“Black history is Black horror.”
— Tananarive Due, Horror Noire Documentary, 2019
People flock to New Orleans by the thousands, seeking to be titillated and terrified by stories of brutality endured during slavery. But the mood often shifts when those stories are placed in historical context — when the horrors become less ghost story and more reality. The air in New Orleans is already heavy — soupy, as some describe it. While some blame geography, those of us attuned to ancestral presence know better.
Reclaiming the Narrative
One tour company is challenging the typical ghost tour script. Anansi’s Daughters, LLC., founded in 2022 by myself (Malika Hadley Freydberg) and Eshé (Mary Jackson), is committed to telling the stories of New Orleans’ ghosts with historical accuracy and reverence. Our mission is to honor the city’s deeply haunted energy by connecting it directly to its legacy as one of the most active slave ports in the nation.

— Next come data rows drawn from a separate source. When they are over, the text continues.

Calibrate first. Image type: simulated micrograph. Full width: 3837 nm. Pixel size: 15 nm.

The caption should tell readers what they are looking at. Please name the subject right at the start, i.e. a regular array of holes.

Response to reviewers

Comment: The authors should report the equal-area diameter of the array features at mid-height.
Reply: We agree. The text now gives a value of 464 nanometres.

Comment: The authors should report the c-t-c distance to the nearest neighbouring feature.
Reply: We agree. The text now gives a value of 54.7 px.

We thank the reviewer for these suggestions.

Too often, guides are told not to “go too deep” — not to make anyone uncomfortable. We chose truth over comfort, launching private experiences and what we call The Blackest Ghost Tour. It’s for those who want more than sensationalism. We tell our guests up front: if you’re looking for thrills without truth, this is not the tour for you.
The LaLaurie Mansion: Torture in Plain Sight
Perhaps the most infamous site on the tour is the LaLaurie Mansion, located at 1138 Royal Street. Long before American Horror Story: Coven brought it into the spotlight with portrayals by Kathy Bates and Angela Bassett, it was already central to New Orleans ghost lore.
Delphine LaLaurie, a Creole socialite in the early 1800s, was known for lavish parties. But on April 10, 1834, a fire at the mansion revealed the unspeakable: several enslaved people found tortured, mutilated, and murdered in a locked upstairs room.
Tour guide Eshé went beyond the typical retellings, diving into dissertations, slaveholder diaries (like those of Thomas Thistlewood), and records from Whitney Plantation. She built a fact-based narrative that exposes the methods of torture and control used against the enslaved, avoiding the Hollywood-glossed versions offered by many companies. The goal is not to glorify the horror — but to make it real.
Buckner Manor and the Myth of Miss Josephine
Buckner Manor, made famous as Miss Robichaux’s Academy in AHS: Coven, is another stop. The official Garden District account tells of Miss Josephine — an enslaved woman who allegedly chose to stay on as a maid after emancipation, and who now haunts the home, sweeping hallways and welcoming descendants of the family.
This sanitized myth implies not only contentment in enslavement, but service beyond the grave. While telling this story on a tour, I found myself physically unable to speak — it felt like Miss Josephine herself was resisting the falsehood. After consulting a multi-generational New Orleanian, I learned it was far more likely that she was an indentured servant, not a willing housemaid in the afterlife.
I returned to the manor and left an offering: three mason jars — one with gin (West African tradition), one with rum (Caribbean), and one with champagne — to honor her spirit and hope she’s finally at rest, not still cleaning in death.
Anansi Lives On
Many Black guides, myself included, grew up hearing Anansi stories — trickster tales passed down from the Ashanti Akan in Ghana. Anansi is the spider spirit who uses wit to overcome impossible odds. These stories survived the Middle Passage and became one of the few African oral traditions to endure in the Americas.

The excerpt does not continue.